I am not saying that I am a postmodern rather than traditional theologian; or even that I am a combination of the two to the exclusion of the modern (as if that were possible). I assume I’m a messy combination of all three; both in the grips of all three while attempting to strategically use their various resources toward a certain vision of theological and ethical responsibility. For example, I absolutely agree with you that modernism is not entirely problematic (though I have sometimes been guilty of an intellectual laziness that speaks as if it was), and that the gifts of historical criticism, gender critique and notions of human autonomy that you mention as traceable to the Enlightenment are gifts indeed (though not without their limits, of course; as Derrida says, there is no such thing as a harmless remedy). And it is just here that your affirmation of modernism nicely exposes a self-contradiction in much of what passes for postmodern discourse, as the latter is often guilty of its own reductionist and monolithic reading of modernity while claiming the latter’s ethical impulse as its own (e.g., the allergy to imperialistic imposition of external authority).
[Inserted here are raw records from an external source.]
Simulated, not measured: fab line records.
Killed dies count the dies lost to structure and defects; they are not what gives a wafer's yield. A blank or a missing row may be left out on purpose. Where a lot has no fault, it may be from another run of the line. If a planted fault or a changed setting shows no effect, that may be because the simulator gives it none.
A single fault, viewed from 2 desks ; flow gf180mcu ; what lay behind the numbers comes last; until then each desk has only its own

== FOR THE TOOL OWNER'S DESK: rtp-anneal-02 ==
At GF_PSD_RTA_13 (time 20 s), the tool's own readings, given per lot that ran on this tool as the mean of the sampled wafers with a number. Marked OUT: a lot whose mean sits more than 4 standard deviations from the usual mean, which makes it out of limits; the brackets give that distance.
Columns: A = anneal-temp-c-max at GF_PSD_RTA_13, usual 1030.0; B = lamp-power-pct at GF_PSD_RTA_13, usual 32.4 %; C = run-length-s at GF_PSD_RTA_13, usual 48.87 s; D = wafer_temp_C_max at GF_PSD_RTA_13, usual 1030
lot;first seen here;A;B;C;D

However, your helpful reminder of the gifts of modernism also raises a central issue of my worry in relation to the themes and concerns of this conference, especially when seen in light of your response to my second question, about whether a comparative theologian is bound to employ ethical norms created apart from the dialogical encounter itself. In your response to that question you quite appropriately ask if I mean to say that Christianity is exempt from the “sad litany of misguided commitments” I suggest might be organically rooted in other religious traditions—“hierarchical, non-egalitarian, monarchical, patriarchal, militaristic, tribal blood feud, warrior code, etc.” I first want to say: I am absolutely not intending to exempt Christianity here (indeed, this is key to the critical edge of my developing “thesis”). And I thank you for raising the issue, as my phrasing could indeed be read that way. On the contrary, I assume that the history of Christianity has been riddled with all of these sad and misguided commitments at one time or another, and that some of them cannot be wholly eradicated from traditional Christian theology and faith—even in the (hopefully) nuanced forms that I inhabit. And I also assume that the modern project of liberal, progressive Christian theology (of which religious pluralism and comparative theology are a part, yes?) is to purify Christianity of these sad and misguided commitments to whatever extent possible and so render it both viable and safe for the neighbor and world. And this, precisely because these commitments are judged to be sad and misguided, and so render Christianity—or any religion in which they can be found—as ethically problematic and in need of ethical remedy.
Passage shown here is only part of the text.